If X is zero, the absolute value of the result is PI/2. It is
an error if X=Y=0. The range of the result for ARC TAN is: -PI
< result <= PI.
3.3 Miscellaneous
* long real function FRACTION ( long real X )
This function returns the remainder after the parameter has
been converted to an integer with truncation towards zero. It
obeys the following relation:
FRACTION(X) = X-TRUNC(X)
so that X = TRUNC(X)+FRACTION(X)
Examples: FRACTION(-11.7) = -0.7
FRACTION( -1.2) = -0.2
FRACTION( -0.5) = -0.5
FRACTION( 0.5) = 0.5
FRACTION( 1.2) = 0.2
FRACTION( 11.7) = 0.7
* long real function FRACPT ( long real X )
This function returns the remainder after the parameter has
been converted to an integer with truncation towards minus
infinity. It obeys the following relation:
FRACPT(X) = X-INTPT(X)
so that X = INTPT(X)+FRACPT(X)
Examples: FRACPT(-11.7) = 0.3
FRACPT( -1.2) = 0.8
FRACPT( -0.5) = 0.5
FRACPT( 0.5) = 0.5
FRACPT( 1.2) = 0.2
FRACPT( 11.7) = 0.7
Note that, because of this definition, FRACPT(X) will always be
positive.
* long real function FLOAT ( long real X )
This function simply returns its long real parameter as
result. Its principal use is in forcing calculations to be
performed as real where the compiler might otherwise perform
them as integer and risk an integer overflow condition.
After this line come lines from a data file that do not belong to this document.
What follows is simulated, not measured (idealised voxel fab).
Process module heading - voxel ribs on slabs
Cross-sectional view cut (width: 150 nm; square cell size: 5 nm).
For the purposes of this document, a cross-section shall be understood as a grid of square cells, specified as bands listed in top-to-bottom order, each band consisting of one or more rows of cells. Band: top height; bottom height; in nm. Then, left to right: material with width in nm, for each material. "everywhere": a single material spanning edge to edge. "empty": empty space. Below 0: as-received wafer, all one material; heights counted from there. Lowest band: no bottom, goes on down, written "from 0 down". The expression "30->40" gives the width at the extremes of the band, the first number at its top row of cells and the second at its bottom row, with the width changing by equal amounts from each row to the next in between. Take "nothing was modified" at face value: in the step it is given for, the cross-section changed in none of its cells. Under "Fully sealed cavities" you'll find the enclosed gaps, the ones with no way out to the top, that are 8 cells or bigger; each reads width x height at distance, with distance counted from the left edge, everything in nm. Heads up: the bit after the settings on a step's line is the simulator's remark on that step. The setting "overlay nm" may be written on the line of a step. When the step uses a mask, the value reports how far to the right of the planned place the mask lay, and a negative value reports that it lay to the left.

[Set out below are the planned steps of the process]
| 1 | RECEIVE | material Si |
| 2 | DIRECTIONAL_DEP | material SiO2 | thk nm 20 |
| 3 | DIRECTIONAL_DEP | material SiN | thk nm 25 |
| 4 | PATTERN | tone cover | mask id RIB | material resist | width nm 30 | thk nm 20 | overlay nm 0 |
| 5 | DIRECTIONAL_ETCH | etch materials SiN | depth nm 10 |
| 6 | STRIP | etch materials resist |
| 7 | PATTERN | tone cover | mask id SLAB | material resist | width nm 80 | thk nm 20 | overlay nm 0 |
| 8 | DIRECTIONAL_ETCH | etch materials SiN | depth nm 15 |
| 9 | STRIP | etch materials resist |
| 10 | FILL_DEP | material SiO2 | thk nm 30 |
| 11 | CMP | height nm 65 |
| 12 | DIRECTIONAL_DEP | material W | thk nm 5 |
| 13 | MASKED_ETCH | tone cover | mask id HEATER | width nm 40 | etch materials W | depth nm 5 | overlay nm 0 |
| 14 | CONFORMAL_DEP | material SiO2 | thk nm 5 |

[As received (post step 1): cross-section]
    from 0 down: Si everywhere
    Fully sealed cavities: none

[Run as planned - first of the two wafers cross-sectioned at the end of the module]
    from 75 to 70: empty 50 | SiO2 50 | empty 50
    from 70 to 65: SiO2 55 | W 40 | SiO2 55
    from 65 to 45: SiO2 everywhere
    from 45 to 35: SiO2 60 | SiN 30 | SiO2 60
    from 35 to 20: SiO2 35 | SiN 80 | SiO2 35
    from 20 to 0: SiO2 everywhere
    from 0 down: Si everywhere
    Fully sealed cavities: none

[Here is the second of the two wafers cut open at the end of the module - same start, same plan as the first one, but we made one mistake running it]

Example: integer I, J ; real R
I = 1000000 ; J = 1000000
R = I*J {may overflow}
can become R = FLOAT(I)*FLOAT(J) {usually larger range}
FLOAT may also be used to ensure that a particularly critical
computation is performed at the higher level of precision
offered by long real values.
Example: real R, A, B, C
A = 1@10 ; B = 1@10 ; C = 1
Example: R = (A+C)-B {may lose precision}
can become R = (FLOAT(A)+C)-FLOAT(B) {usually more precision}
* integer function REM ( integer A, B )
This function gives the remainder after A is divided by B in
integer arithmetic. It obeys the following relation:
REM(A, B) = A - TRUNC(A/B) * B
This may alternatively be specified using IMP integer arithmetic
as follows:
REM(A, B) = A - A//B * B
It can be shown that the sign of the result is the same as the
sign of the dividend (A). It is an error (ERR0002; Division by
zero) if B is zero.
Examples: REM(10,10) = 0
REM(10,3) = 1
REM(10,-3) = 1
REM(-10,3) = -1
* integer function MUL DIV ( integer A, B, C )
{informal & provisional} Result is ROUND(A*B/C) to infinite
precision and range.
* long real function LOG ( long real X )
{informal & provisional} Natural Logarithm of X; Log[base
e](X). Error if (X<=0).
* long real function EXP ( long real X )
{informal & provisional} Exponential function; e^X.
* long real function SQRT ( long real X )
{informal & provisional} Square root; X^(1/2). Error if
(X<0).